/zlyljs

Primary LanguagePython

File List

  • search.py
  • keyword_order.py
  • rocchio.py
  • README
  • Makefile

How to Run the Program

Simply type 'make' in the directory to run the program. The program will prompt user to input queries and targets.

Internal Design

The program consists of three python file, search.py, rocchio.py and keyword_order.py. The main function is in search.py and what it does is to promt user to enter queries and targets, and to give a relevance feedback on results returned by calling Bing API. It will automatically iterate until the target is reached or some particular circumstances( number of results returned is less than 10, etc ) occur. It calls function rocchio in rocchio.py where modified rocchio algorithm is implemented.
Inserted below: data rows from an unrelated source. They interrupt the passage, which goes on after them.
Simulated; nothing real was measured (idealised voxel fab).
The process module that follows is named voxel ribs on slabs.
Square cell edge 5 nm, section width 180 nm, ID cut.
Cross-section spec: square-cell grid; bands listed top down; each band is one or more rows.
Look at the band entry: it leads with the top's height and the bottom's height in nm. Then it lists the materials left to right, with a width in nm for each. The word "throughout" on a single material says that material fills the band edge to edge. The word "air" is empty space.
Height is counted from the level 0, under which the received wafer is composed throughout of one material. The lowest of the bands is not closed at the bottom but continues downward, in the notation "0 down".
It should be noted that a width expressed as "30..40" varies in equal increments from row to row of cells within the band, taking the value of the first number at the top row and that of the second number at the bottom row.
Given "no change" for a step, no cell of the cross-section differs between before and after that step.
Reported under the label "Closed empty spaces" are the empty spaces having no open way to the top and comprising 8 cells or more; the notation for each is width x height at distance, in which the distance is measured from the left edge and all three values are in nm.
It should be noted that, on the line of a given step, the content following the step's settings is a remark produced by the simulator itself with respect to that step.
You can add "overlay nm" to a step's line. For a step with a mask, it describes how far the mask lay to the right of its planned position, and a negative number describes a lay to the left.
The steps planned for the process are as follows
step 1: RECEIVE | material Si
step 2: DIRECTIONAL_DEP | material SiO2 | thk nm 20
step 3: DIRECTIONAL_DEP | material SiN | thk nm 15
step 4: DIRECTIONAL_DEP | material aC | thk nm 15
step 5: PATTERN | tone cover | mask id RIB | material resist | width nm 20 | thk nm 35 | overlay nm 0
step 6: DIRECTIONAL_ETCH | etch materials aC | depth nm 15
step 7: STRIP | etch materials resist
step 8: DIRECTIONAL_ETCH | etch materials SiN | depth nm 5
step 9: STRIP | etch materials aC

What is implemented in rocchio.py will be talked about in the next section. Dictionary of python is used to represent the vectors in rocchio algorithm. The original rocchio algorithm does not include optimization on order of terms in a query. So we developed a straightforward method for that in keyword_order.py, which will be introduced in 4(c).

The results of queries have a consistant structure. We load the results from json object returned by Bing. Every result of a query will be assigned a 'Relevant' field when user provides feedback. With the consistancy, at each step of the processing ( adding terms using rocchio and reordering ), the program can recognize and use the results and the feedback.

Query Modification Method

We mainly referred to the Rocchio algorithm for relevance feedback to implement the query modification method. With this algorithm, we can find a query vector, denoted as q, that maximazes similarity with relevant documents while minimizing similarity with nonrelevant documents. Our program only analyzes the title and description of each result. Hashtables are created to store words from relevant results (named rel_hashtable) and words from nonrelevant results (named nonrel_hashtable).

For each result, the program asks the user whether it is relevant. If it is, then all words in the title and description of this result are stored into the rel_hashtable with the specific weight. generally speaking, terms in titles are more important than those in the descriptions, thus we give the terms in descriptions weight b and those in titles weight 2b. Similarly, if a result is not relevant, words in it are stored into the nonrel_hashtable with weight of -2c and -c for words in title and description respectively. Then we combine the (key value) pairs of those two hashtables together to get our q. Two words with the highest value and second highest value are selected from q. If the second highest value is less than 2/3 of the highest value, only the word with the highest value will be returned, otherwise both words will be returned. The returned word(s) will appear in the expanded query.

We have done several enhancements to increace the quality of the expanded query.

  • Title and desctiption have different weights. This has already been introduced above. The reasoning is , in short, that titles can represent articles better.
  • Stop words are removed from results.
    We listed as many as 174 stop words which will not be considered as words of expand queries. By dropping those less meaningful words, number of iteration to achieve the target for queries become smaller.
  • Order of terms in the query is taken into consideration. After determining set of terms included in expansion query using modified rocchio algorithms mentioned above, we assign a weight to every permutation of two terms in the expanded query, which shows how frequently two terms appear in relevant documents very close to each other with certain order, and how infrequently that happens in unrelevant documents. And then we return the permutation of all terms that maximize the sum of weights of every two adjacent terms, which we suggest as best query for next iteration.